This page is under construction. Details will come soon; for the time being, just an outline. You can do it yourself!
Make a hermetic heat resistant steel case, of whatever size and shape. For a better insulation result, make the shape close to a cube or a sphere.
Weld two outlets to the case, one at the bottom, one at the top.
Fill the steel case with glass beads. The normal ones played by children will do great; but to fill up the space as much as possible, a better solution is to mix beads of two or more different sizes.
Insulate the case with thick glasswool layers. And your thermal storage device is ready!
Now you have only to pump thermal oil into the case, to store or extract heat. To store heat coming from the solar collector, let oil enter from the top outlet and exit from the bottom; to extract the heat for energy consumption, let oil go the opposite direction.
The only weaknesses of this quick storage device is that the glass beads are too expensive, and that the internal space of the case is not well filled by the beads, so that oil consumption is too high.
Using recycled glass melted to bricks of carefully designed forms can solve these two problems.
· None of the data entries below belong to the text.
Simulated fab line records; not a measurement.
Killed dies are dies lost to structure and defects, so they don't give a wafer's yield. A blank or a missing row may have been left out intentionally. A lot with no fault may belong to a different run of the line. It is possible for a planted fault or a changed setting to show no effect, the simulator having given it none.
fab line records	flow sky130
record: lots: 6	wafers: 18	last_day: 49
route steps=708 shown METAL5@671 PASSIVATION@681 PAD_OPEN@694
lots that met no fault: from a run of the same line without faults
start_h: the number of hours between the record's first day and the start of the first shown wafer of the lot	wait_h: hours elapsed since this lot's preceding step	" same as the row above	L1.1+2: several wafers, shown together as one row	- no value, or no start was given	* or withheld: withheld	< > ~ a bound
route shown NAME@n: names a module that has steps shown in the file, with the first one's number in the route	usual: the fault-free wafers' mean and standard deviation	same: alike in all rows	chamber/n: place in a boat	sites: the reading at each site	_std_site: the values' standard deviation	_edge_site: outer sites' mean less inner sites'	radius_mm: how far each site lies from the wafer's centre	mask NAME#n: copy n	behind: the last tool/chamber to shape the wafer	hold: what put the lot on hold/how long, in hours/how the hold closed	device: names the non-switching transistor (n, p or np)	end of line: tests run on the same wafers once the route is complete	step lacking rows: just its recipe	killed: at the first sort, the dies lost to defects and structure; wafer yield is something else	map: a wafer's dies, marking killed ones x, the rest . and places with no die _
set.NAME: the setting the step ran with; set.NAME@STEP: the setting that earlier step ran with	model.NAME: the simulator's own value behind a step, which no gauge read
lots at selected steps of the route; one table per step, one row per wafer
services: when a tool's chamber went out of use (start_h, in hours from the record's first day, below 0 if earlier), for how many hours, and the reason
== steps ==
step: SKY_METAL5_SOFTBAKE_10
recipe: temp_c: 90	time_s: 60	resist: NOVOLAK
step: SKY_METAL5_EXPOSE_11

Warning. Do not use pebbles to replace the glass beads. Pebbles contain inpurities who may contaminate the oil and encrust the tubes and pipes.
Operating at a temperature range of 150°C-350°C, the storage capacity is usually 50-100kWh/m3. A rule of thumb is to use 50L of thermal storage volume per m2 of collecting surface, to store energy for one night. For a two-day storage capacity, double the storage volume.